Penguin Vitae—loosely translated as "Penguin of one's life"—is a deluxe hardcover series from Penguin Classics celebrating a dynamic and diverse landscape of classic fiction and nonfiction from seventy-five years of classics publishing. Penguin Vitae provides readers with beautifully designed classics that have shaped the course of their lives, and welcomes new readers to discover these literary gifts of personal inspiration, intellectual engagement, and creative originality.
About the Author
Virginia Woolf (1882-1941), one of the great twentieth-century authors, was at the center of the Bloomsbury Group and is a major figure in the history of literary feminism and modernism. She published her first novel, The Voyage Out, in 1915, and between 1925 and 1931 produced what are now regarded as her finest masterpieces, including Mrs. Dalloway (1925), To the Lighthouse (1927), and The Waves (1931). She also maintained an astonishing output of literary criticism, short fiction, journalism, and biography, including the playfully subversive Orlando (1928) and the passionate feminist essay A Room of One's Own (1929).

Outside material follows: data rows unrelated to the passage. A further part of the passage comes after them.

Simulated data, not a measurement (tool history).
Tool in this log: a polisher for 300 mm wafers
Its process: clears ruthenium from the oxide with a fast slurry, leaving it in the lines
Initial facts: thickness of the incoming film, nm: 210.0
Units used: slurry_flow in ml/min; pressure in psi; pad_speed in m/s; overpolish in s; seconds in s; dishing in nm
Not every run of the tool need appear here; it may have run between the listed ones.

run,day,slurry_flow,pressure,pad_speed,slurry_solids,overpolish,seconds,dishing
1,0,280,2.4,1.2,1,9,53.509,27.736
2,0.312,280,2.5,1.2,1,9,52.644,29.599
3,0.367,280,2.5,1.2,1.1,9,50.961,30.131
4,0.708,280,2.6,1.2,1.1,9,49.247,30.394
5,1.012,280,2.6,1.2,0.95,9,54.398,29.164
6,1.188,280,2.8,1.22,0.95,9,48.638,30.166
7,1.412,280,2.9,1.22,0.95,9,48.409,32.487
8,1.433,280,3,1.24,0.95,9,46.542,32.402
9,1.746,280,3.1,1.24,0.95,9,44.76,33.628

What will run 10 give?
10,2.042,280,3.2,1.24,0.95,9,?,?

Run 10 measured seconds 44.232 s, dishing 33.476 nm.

Jenny Offill (foreword) is the author of the New York Times bestselling novel Weather; the nationally bestselling novel Dept. of Speculation, which was one of The New York Times Book Review's Ten Best Books of 2014; and the novel Last Things, which was a New York Times Notable Book and a finalist for the Los Angeles Times Book Prize for First Fiction. She lives in upstate New York and teaches at Bard College and in the low residency program at Queens University of Charlotte.
Elaine Showalter (introduction, notes) is Professor of English, Emerita, at Princeton University, and the author of many works of feminist literary criticism.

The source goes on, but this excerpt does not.